I’ve been asked quite often how I go about writing a new piece of music. People it seems are often fascinated with the process a composer, especially a songwriter, go through to create something. And the answer is… I don’t know.
If I’m writing a song, do the lyrics come first or the music? Sometimes it’s one, sometimes, it’s the other. Sometimes they appear together. There is no hard and fast rule it seems.
And if I’m writing a piece of instrumental music – where do my ideas come from for melodies? For the harmonies and instrumental mixes and timbres that make up the piece? Well, that may be a little easier to pin down. I’m a great lover of film music. And I often start, as a visual artist as well, thinking about the images I want my music to create in the listener’s imagination. And I listen. I listen to music from all sorts of traditions, and when I hear something that I like, I listen to it again. I work out what the composer has done to create the particular effect which has caught me. What instruments has he or she used? What rhythmic patterns underly the whole?
That’s not to say I copy. They say there is nothing new under the sun. That’s true of music. But let’s say that I try to hide my sources! I guess by drawing from a number of different influences, from classical, film and popular music, I create my own amalgam. Yes I am sure you can hear the influence of John Williams – the man is afterall a semi-deity and who wouldn’t want to imitate? But I hope too that in coming through my modes of expression, I create something fresh and new.

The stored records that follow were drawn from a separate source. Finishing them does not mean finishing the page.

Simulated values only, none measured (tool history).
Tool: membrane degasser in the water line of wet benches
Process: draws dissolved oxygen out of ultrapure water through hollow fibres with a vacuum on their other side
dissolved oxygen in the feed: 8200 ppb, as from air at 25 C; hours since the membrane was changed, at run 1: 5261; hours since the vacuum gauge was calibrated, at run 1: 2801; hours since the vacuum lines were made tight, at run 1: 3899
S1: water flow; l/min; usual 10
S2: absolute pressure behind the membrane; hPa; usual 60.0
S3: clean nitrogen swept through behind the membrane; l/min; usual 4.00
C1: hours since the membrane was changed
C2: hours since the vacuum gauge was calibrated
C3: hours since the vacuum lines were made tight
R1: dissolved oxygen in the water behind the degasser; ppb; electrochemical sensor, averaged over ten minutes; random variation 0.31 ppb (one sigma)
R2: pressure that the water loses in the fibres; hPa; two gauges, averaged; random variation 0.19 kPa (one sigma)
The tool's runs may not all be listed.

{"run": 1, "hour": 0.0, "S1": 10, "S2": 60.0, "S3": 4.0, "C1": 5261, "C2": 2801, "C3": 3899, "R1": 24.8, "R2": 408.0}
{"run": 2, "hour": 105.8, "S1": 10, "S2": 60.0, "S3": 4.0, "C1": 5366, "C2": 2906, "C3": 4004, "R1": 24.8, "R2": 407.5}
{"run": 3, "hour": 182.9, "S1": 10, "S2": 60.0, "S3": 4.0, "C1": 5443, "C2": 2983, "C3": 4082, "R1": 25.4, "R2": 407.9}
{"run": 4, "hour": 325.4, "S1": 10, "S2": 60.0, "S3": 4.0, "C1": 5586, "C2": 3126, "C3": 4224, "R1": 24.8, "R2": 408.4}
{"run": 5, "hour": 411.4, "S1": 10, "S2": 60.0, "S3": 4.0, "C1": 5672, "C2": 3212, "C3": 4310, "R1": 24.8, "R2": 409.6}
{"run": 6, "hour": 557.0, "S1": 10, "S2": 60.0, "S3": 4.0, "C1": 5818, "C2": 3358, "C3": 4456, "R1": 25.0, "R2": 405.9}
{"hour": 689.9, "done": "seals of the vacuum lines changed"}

But here’s the thing. When they say it’s 5% inspiration and 95% perspiration, they’re not just spouting a cliche. It’s a long process of editing. Sometimes the idea I first came up with is unrecognisable in the final iteration. But that, for me, is part of the joy of the process – the slow shaping of a song or a piece, sometimes having to be cruel and carving away great chunks of what first inspired me, to create something that, in the end, works and speaks on its own.
Where does it come from? Who really knows? But the journey it takes to get from the first inspiration to final piece is often much more easily traced.